The Grand Old Man of Maine: Selected Letters of Joshua Lawrence Chamberlain, 1865-1914. Edited by Jeremiah E. Goulka. (Chapel Hill: University of North Carolina Press, 2004, Pp. xlvii, 335. $39.93 cloth.) [Published in the journal, Civil War History]
Over the past fifteen years historians have focused a great deal of attention on the formation and endurance of this nation’s pantheon of Civil War military heroes. Much of this work has concentrated on the influence of the Lost Cause and the work of other veterans in solidifying their place in history in the first few decades following the war. Interestingly, Chamberlain’s importance presents a counterexample to the process by which most other Civil War generals developed into icons. Chamberlain’s reputation is a recent phenomenon, a result of Michael Shaara’s popular novel, The Killer Angels, Ken Burns’s PBS documentary, The Civil War, and the Hollywood movie, Gettysburg. Though Chamberlain disappeared from the historical landscape for much of the twentieth century, it was not for a lack of effort on his part to preserve his reputation for future generations. Though the attention lavished on Chamberlain in recent years may have some people in the Civil War community wondering if it is deserved, the publication of his postwar letters presents an opportunity to explore the difficulties involved in adjusting to peacetime, the continued importance of veteran’s communities in maintaining a sense of identity, and the continuing need to remember the war.

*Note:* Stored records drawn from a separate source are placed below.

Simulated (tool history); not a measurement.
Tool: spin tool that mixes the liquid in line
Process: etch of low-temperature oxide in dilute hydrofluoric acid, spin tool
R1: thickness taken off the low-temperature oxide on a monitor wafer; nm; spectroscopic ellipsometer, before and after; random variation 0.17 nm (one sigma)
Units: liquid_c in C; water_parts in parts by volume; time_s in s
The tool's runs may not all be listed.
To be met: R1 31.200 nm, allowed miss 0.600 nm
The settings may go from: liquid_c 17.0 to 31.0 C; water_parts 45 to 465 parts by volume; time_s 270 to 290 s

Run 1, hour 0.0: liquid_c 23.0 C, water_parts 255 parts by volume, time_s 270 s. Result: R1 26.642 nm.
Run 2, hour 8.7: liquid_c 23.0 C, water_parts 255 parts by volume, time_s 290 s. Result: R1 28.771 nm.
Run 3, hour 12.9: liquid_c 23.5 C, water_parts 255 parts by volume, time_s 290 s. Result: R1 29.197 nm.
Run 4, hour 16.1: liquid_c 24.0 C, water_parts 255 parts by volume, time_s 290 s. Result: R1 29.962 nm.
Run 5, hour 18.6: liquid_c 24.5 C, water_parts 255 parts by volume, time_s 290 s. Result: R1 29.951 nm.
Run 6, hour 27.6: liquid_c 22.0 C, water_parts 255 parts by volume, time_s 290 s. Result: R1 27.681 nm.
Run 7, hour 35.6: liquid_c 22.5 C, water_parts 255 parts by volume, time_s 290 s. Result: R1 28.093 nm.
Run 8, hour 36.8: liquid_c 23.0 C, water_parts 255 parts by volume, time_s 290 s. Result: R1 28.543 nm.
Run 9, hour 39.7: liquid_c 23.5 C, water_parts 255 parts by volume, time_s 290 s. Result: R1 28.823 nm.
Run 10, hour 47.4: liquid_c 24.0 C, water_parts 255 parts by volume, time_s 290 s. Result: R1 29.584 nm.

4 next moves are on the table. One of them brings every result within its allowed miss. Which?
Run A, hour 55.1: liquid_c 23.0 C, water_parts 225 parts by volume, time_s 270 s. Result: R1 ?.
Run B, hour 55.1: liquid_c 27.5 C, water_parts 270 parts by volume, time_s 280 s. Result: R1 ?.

Chamberlain’s postwar letters cover nearly every aspect of his personal and professional life, including his four terms as governor of Maine, his service as president of Bowdoin College, numerous business enterprises, and most importantly, his career as a writer and lecturer on his Civil War experiences. Jeremiah Goulka prefaces these letters with a thorough overview of Chamberlain’s life and the important postwar themes covered in the letters. His letters to his family and especially those to his wife Fanny, betray a loving husband though at times removed due to his many commitments. Living in Portland in 1903 and just two years before the death of his wife who was suffering with blindness, Chamberlain wrote promising to spend more time with her but noted that his demands “leave me scarcely an hour to keep my own mind properly fitted for the work I have to do.” (197).
Much of his “work” centered around lectures and writings on his involvement in such notable battles as Gettysburg and his role in the final surrender at Appomattox Court House. One of the common criticisms leveled at Chamberlain revolves around the claim that he inflated his role at Little Round Top in an attempt to horde the glory of that important engagement. At least one letter included in this volume refutes this criticism. In a January 1910 letter to Union veteran and author Oliver W. Norton, Chamberlain says of his brigade commander, Strong Vincent, “He was a noble man, and I have not known an abler commander in his grade. Nothing could exceed his skill and energy in taking the position on Little Round Top and the confidence he inspired in his subordinates. To this the result of the fight on the left at Round Top is very largely due.” (242-43) The correspondence also clarifies an often incorrectly reported fact that Chamberlain attended the July 1913 fiftieth anniversary reunion at Gettysburg.
Though Chamberlain is often thought of as a point of reconciliation, his own words belie these claims. As early as April 1866 Chamberlain wrote that “we should be slow to trust those who have been disloyal to the country, and that we should do justice to those who stood by her in the hour of danger and trial.” (16) The only omission in this book is the lack of commentary concerning Chamberlain’s role during the surrender at Appomattox Court House. The historian William Marvel has recently argued that the famous salute between Chamberlain and John B. Gordon probably did not take place. Goulka could have connected the letters between Gordon and Chamberlain with the latter’s additional references to national reconciliation as an explanation for the story’s emergence so close to the turn of the century.
Jeremiah Goulka should be commended for his work in bringing together Chamberlain’s postwar correspondence. His words serve as a reminder that the experience of war remained with the veterans long after the guns fell silent.